New Wine Skins@ntarget
Recently, The Christian Post published an article titled, “The Silent Crisis in America.” The story featured the plight of more than 400,000 children in our U.S. Foster Care system, including more than 100,000 waiting for adoption. Each year, the government allocates millions of dollars and significant hours through case workers, court proceedings, training, etc. Despite the efforts of many committed and caring individuals, children are coming in at a faster rate than “the system” can handle well.
For example, in the state of Texas alone, this April 1,578 children were removed from the care of family considered negligent, i.e. these are children who came into the care of Texas foster care system. During the month of April, 1,200 children left the foster care system for various reasons. Hundreds were placed back with a family member or adopted by another family. 97 teenagers “aged out” of the system. (At 18, these teenagers are supposed to be able to fend for themselves, but the statistics on children who have “aged out” are bleak. High school graduation rates are low. Teen pregnancy, homelessness, and incarceration rates are high.) Even if one ignores the “aging out” crisis, Texas took in 378 more children than it placed in care just in the month of April.
Einstein said, “The definition of insanity is doing the same thing over and over again and expecting different results.” Bishop Aaron Blake and Assistant State Commissioner of Child Protective Services, Ms. Audrey Deckinga (pictured left), seem to agree. These two champions for children are leading a new effort to provide permanency for children in Texas who need family. Rejecting misapplied notions that the Church and state cannot work together, they are catalyzing community-by-community efforts proving otherwise.
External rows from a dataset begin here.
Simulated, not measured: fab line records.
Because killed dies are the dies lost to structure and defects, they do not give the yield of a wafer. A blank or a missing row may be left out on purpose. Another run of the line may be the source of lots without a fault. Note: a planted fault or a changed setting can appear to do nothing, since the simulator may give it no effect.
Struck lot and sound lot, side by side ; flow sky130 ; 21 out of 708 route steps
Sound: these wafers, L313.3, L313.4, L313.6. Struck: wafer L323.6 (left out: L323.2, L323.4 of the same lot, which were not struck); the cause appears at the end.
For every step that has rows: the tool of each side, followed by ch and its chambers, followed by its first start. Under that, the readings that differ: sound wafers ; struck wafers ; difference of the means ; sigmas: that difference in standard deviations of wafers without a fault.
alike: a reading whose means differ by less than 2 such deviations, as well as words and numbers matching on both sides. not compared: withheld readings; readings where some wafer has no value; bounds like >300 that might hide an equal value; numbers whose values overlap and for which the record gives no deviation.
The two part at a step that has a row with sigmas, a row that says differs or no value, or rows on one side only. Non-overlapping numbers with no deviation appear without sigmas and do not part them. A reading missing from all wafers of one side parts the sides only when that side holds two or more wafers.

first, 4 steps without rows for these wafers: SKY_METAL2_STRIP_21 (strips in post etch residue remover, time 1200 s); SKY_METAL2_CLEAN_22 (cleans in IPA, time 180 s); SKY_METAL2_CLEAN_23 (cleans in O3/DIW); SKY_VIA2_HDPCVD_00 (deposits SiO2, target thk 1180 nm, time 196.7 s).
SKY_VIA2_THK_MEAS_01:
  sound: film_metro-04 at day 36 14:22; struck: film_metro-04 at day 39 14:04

Last week, GO Project Texas participated in a day-long training session focused on how the state can support the Church in our Biblical mandate to care for orphans. The state’s servant spirit is impressive and encouraging, as is the bold, innovative spirit of churches like Evangel Temple in Wichita Falls. (To be inspired, read about their P.I. Project – http://www.etcwf.com/#/pi-project)
When it comes to caring for orphans in Texas or Tanzania, the status quo is insufficient. God is moving in fresh ways through His Church. We live in an Orphan Awakening, and we celebrate the servant leaders in the state and the Church who are accepting Jesus’ invitation to care for the least of these, embracing the possibilities, and getting to work to mobilize family for children in need.